Interview: Kenneth Macfarlane
How can Oman use targeted tax reform to enhance its attractiveness as an investment destination?
KENNETH MACFARLANE: One issue we always have with foreign investors wanting to enter Oman is the uncertainty of the tax treatments. They expect definitive answers, but unfortunately there are none; we can only give advice based on what we have experienced in the past. Therefore, what we believe would be useful, and what we have suggested, is some form of formal advanced ruling system. This could greatly decrease the amount of uncertainty, and therefore the risk, that companies face when entering a new country. There is already enough risk around the particularity of projects, so decreasing the risk associated with the tax environment can boost the attractiveness of Oman as an investment destination.
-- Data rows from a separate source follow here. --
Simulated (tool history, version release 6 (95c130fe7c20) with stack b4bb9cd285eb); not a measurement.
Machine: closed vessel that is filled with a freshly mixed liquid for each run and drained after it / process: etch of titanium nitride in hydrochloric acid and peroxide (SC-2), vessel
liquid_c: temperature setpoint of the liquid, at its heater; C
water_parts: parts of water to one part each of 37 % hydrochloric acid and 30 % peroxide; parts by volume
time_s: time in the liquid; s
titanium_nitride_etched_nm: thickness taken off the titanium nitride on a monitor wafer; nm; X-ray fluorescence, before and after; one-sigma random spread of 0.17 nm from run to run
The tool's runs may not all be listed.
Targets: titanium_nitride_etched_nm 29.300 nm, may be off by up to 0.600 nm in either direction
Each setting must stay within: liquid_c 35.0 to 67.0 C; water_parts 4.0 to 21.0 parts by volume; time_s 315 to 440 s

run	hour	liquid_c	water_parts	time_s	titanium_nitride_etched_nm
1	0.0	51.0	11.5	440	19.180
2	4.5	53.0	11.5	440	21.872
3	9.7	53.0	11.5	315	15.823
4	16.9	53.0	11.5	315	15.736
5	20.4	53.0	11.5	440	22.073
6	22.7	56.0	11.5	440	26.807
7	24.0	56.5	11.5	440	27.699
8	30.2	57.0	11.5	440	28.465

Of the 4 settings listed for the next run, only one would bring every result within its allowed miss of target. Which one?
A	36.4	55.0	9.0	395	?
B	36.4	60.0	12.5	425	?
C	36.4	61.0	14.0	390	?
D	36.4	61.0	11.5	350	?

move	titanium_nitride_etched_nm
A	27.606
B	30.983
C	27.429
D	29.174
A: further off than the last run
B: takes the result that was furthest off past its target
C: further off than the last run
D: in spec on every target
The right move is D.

In Oman the corporate tax rate is relatively low at 12%, but compared to its GCC neighbours this is still an extra cost. It is not necessarily a problem, since the cost is factored into the cost of doing business. The problem here is that companies know there will be a 12% tax, but not necessarily what it will be 12% of. This is where the uncertainty translates into risk. Companies would be willing to pay a fee upfront to remove any tax-related uncertainty and mitigate the potential risk.
In addition, implementing an online filing system and automated review would also be helpful. Reducing the amount of tax paperwork and filing time is crucial for businesses but can also benefit the tax environment. Here the tax environment would be able to filter returns and focus on the high-risk tax assessments. Rather than having their own resources tied up in filtering through tax returns and processing minimal risk assessments, a form of e-filing would greatly increase their efficiency and ability to focus on the big cases where there is a lot of money and judgement involved.
What more can be done to bring Oman’s corporate governance code up to international standards?
MACFARLANE: Oman introduced a corporate governance code fairly early on, in 2003. Since then a lot has progressed in the way of corporate governance. However, despite fairly sound existing rules, there is always room for revising them to be more applicable to the way businesses are run today.
This is especially true of non-executive directors. Major investors are usually institutional, government pension funds and sovereign wealth funds, so we see a lot of board members who represent government agencies. These people do not necessarily come from a business background. Consequently, this translates into poor governance and decision making, since the board members are not particularly well skilled in assessing and taking risks, which is a fundamental part of doing business. It would therefore be useful to encourage the more active use of non-executive directors, especially those who are entrepreneurs and experienced business professionals and can bring their business acumen, experience and expertise to the boards in a way that will increase the effectiveness of governance and the profitability of businesses on the market.
As the economy moves further towards diversification and companies are encouraged to go public, how can the investment tax regime be improved?
MACFARLANE: One area for improvement is the treatment of mergers and acquisitions. In many countries companies are free to reorganise so that they can move assets around within a group to maximise return on those assets. This is not the case in Oman, however. If a company wants to float a part of its business, this could, in some cases, result in a tax liability. This effectively becomes a disincentive to go public.
We must remember that many local businesses have been around for a long time and have grown organically, which means that they have assets and businesses under a larger structure, which they may not want to sell off because doing so would create major tax implications. Oman would do well to seriously explore tax-free reorganisations within businesses, which would help these big groups prepare their entities to go public.